But any fleeting sense of fun that this ensemble generates is quickly undercut. Eventually, Adams orders Dolours to begin transporting traitors (“touts”) across the border into the Republic of Ireland to be executed, and the show stages these scenes like a descent into limbo: looming silhouettes, mist and tall grass, car headlights eerily staring into each other. The darkness of all these adrenaline-fueled scenes is only just below the surface. Their cool haircuts and leather jackets aside, these kids are soldiers in a war that only they recognize as one. These people fight because they’re oppressed, and when they kill—which they eventually, and often, do—they do so with the understanding that they’ve signed up to sacrifice their own lives in turn.

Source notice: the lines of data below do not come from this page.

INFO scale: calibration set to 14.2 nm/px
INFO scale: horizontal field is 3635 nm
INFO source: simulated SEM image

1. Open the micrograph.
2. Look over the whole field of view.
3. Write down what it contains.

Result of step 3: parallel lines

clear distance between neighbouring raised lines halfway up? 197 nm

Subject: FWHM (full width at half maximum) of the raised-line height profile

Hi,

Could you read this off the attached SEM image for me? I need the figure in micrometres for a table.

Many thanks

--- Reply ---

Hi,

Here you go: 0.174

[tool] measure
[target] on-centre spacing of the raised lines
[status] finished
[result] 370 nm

The show’s third section deals directly with the fallout from those violent youths. It’s now the 1990s, and Dolours and her peers are aged, traumatized, bitter. Replaced by older actors, our quartet resurfaces having lost much of the energy that propelled them as kids. Two events frame their burnout. The first is Gerry Adams’s rise as a politician and leader of the political party Sinn Fein. Say Nothing presents Adams, in no uncertain terms, as the architect of every act of terrorism carried out in the show’s first half, but, at the end of several episodes, a title card comes up that affirms that the real Gerry Adams contends that he was never a member of the IRA. The reason for this awkward contrivance is something like the subject of the show’s final few episodes: Not only must our characters deal with the fact that all their moral and bodily sacrifice ended up achieving only a diluted and inequitable “peace,” but they must deal with the fact that Gerry Adams won that peace by disavowing them. Dolours and Brendan turn, in fury and regret, to an oral history project called the Belfast Project, telling the full story of the Troubles, and Adams’s involvement, with the idea that, one day, the record might be set straight.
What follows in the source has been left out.